Regardless, in October 1994, I packed up my belongings and moved to Naples. My daughter, 27, helped me pack. If you ever want somebody who is an energetic, organized, efficient packer, with a keen sense of spatial relations and a get-it-done attitude, call her.

Ten years earlier, when I moved from a house to an apartment, my daughter helped me. Our two-car garage was filled with boxes containing the history of my life so far––humorous (well, hilarious, I thought) parodies on commercials I had written as a child and an excellent version of “The Night Before Christmas,” yearbooks, scrapbooks, old photos, personal household objects I wasn’t currently using, and I don’t know what else. I stood there in the garage, exhausted before I began, almost in tears, and said to my daughter, “I don’t know where to start.” “Start at the front,” she said. That seemed logical.

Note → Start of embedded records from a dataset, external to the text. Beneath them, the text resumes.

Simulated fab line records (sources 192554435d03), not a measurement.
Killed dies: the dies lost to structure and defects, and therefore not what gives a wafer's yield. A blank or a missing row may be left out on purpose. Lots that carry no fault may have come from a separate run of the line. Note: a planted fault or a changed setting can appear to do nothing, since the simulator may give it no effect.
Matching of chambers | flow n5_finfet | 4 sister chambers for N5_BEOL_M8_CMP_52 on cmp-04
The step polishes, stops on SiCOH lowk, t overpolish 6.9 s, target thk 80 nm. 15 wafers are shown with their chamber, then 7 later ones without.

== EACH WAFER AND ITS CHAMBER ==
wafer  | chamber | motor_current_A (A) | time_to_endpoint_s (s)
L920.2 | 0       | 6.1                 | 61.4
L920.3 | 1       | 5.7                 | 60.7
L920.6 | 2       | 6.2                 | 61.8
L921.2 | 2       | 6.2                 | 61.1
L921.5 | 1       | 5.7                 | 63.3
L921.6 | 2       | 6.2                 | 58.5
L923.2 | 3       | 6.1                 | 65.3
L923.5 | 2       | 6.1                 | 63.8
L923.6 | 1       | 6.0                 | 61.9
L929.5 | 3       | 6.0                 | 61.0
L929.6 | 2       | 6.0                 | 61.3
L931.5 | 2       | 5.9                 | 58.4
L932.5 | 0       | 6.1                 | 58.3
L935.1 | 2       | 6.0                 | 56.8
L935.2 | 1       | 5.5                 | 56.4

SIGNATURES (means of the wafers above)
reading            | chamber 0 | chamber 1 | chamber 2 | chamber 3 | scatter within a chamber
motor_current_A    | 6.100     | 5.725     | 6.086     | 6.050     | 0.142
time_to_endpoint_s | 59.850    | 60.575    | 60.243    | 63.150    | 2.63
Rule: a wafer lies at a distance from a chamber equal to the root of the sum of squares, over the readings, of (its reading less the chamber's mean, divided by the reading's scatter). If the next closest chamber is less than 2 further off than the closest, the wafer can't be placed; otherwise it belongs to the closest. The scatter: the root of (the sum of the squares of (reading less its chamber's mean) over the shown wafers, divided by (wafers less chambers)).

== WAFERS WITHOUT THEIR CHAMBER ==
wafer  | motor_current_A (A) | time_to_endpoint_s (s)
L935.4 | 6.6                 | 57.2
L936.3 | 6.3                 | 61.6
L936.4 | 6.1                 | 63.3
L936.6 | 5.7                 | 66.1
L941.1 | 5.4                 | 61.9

So this time when I moved I engaged my daughter’s help posthaste. “Mom … you have a lot of stuff,” she said, packing up the 9,000th box. As a writer, naturally I need to own a library with every book in print, save all newspaper and magazine clippings––or the whole publication––that might be of research value to me someday, and save every draft (pre-computer) and every note of every story or essay I’ve ever written; and, of course, my journals. Yes, there are a lot of boxes.

Nevertheless, I stuffed my pen, notebooks and flyswatter into my little Hyundai and rode off into the sunrise. I saw my quarter century of life in Redondo Beach roll out behind me in the rear-view mirror. I also saw my daughter standing on the curb alone, waving goodbye. I would be back in a few months.

I lived in Naples seven years. When I lived in Redondo Beach, most of the time I actually lived in the Hollywood Riviera, created in the 1920s as a summer place of distinction for movie stars. It was that part of Redondo on a hillside of the Palos Verdes Peninsula overlooking the Santa Monica Bay, which, just before I moved there, was annexed to neighboring Torrance, but retained it’s Redondo Beach postal status. So I drew the benefits of both cities at once. I frequented Torrance Beach (for my friends who had grown up there and my daughter and her friends it was the local beach hangout). I always said I was from Redondo, though (we all did), unless I was using the superb Torrance library or civic center. I kept a post office box in Redondo for a while after I drove away that final time and I have worn my Redondo Beach Public Library 1892 centennial sweatshirt, sapphire blue with white lettering around the seal, into the millennium.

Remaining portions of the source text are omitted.